Liberalism embodies the dominant ideology of modernity. It was the first to appear and will be the last to disappear. In the beginning, liberal thought contraposed an autonomous economy to the morality, politics and society in which it had been formerly embedded. Later, it turned commercial value into the essence of all communal life. The advent of the ‘primacy of quantity’ signalled this transition from market economics to market societies, i.e., the extension of the laws of commercial exchange, ruled by the ‘invisible hand’, to all spheres of existence.
On the other hand, liberalism also engendered modern individualism, both from a false anthropology and from the descriptive as well as normative view based on a one-dimensional man drawing his ‘inalienable rights’ from his essentially asocial nature continually trying to maximise his best interest by eliminating any non-quantifiable consideration and any value unrelated to rational calculation.
This dual individualistic and economic impulse is accompanied by a Darwinian social vision which, in the final analysis, reduces social life to a generalised competition, to a new version of a ‘war of all against all’ to select the ‘best’. Aside from the fact that ‘pure and perfect’ competition is a myth, since there are always power relations, it says absolutely nothing about the value of what is chosen: what is better or worse. Evolution selects those most apt to survive. But man is not satisfied with mere survival: he orders his life in a hierarchy of values about which liberals claim to remain neutral.
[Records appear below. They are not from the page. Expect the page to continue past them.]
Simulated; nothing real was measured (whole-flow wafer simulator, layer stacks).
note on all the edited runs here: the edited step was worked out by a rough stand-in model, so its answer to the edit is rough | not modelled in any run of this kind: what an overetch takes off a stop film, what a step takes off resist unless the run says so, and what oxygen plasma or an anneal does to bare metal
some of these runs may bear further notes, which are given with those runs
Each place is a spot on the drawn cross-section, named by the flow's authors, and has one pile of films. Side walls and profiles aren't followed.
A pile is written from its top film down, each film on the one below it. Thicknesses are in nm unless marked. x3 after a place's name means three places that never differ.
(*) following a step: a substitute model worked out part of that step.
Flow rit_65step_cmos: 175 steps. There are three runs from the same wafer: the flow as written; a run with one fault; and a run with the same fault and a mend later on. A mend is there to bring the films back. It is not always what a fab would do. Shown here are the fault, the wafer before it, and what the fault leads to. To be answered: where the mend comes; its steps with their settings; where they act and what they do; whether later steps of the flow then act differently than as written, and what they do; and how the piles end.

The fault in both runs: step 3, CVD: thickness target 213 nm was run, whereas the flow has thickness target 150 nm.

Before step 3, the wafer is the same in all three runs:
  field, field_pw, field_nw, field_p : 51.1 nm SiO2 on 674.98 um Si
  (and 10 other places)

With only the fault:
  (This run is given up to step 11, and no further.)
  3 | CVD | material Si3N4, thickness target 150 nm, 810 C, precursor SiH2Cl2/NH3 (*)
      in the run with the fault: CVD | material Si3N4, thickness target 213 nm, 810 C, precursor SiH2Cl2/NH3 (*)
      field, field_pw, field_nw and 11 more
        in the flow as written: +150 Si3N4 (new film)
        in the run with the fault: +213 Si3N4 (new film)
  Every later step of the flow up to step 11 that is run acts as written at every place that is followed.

In the twentieth century, the iniquitous character of liberal domination generated a legitimate reaction: the appearance of the socialist movement. Under the influence of Marxism, however, this movement became misdirected. Yet, despite their mutual hostility, liberalism and Marxism basically belong to the same universe and are both the heirs of Enlightenment thought: they share the same individualism, even the same universal egalitarianism, the same rationalism, the same primacy of economics, the same stress on the emancipatory value of labour, the same faith in progress, the same idea of an end of history. In almost all respects, liberalism has only realised more effectively certain objectives it shares with Marxism: the eradication of collective identities and traditional cultures, the disenchantment of the world, and the universalisation of the system of production.
The ravages of the market have also triggered the rise and growth of the welfare state. Throughout history, the market and the state have appeared on an equal footing, the latter seeking to subject inter-communal, non-market exchange, which is intangible, to the law of money, and to turn homogeneous economic space into a tool of its power. The dissolution of communal bonds, spurred by the commercialisation of social life, has necessitated the progressive strengthening of the welfare state, since it is entrusted with the redistribution necessary to mitigate the failures of traditional solidarity. Far from hindering liberalism, these statist interventions have allowed it to prosper by avoiding a social explosion, thus generating the security and stability indispensable to exchange. In return, the welfare state, which is nothing but an abstract, anonymous and opaque redistributive structure, has generalised irresponsibility, transforming the members of society into nothing more than recipients of public assistance, who no longer seek to overthrow the liberal system, but only to prolong the indefinite extension of rights with no quid pro quo.
Finally, liberalism denies the specificity of politics, which always implies arbitrariness of decisions and plurality of goals. From this viewpoint, the term ‘liberal politics’ appears to be a contradiction in terms. Seeking to form social bonds on the basis of a theory of rational choice that reduces citizenship to utility, it ends up with an ideal ‘scientific’ management of global society by technical experts. The liberal state, all too often synonymous with a republic of judges, is committed to the parallel goals of abstaining from proposing a model of the good life while seeking to neutralise conflicts inherent in the diversity of social life by pursuing policies aimed at determining, by purely juridical procedures, what is just rather than what is good. The public sphere dissolves into the private, while representative democracy is reduced to a market in which supply becomes increasingly limited (concentration of programs and convergence of policies) and demand less and less motivated (abstention).
In the age of globalisation, liberalism no longer presents itself as an ideology, but as a global system of production and reproduction of men and commodities, supplemented by the hypermodernism of human rights. In its economic, political and moral forms, liberalism represents the central bloc of the ideas of a modernity that is finished. Thus, it is the main obstacle to anything seeking to go beyond it.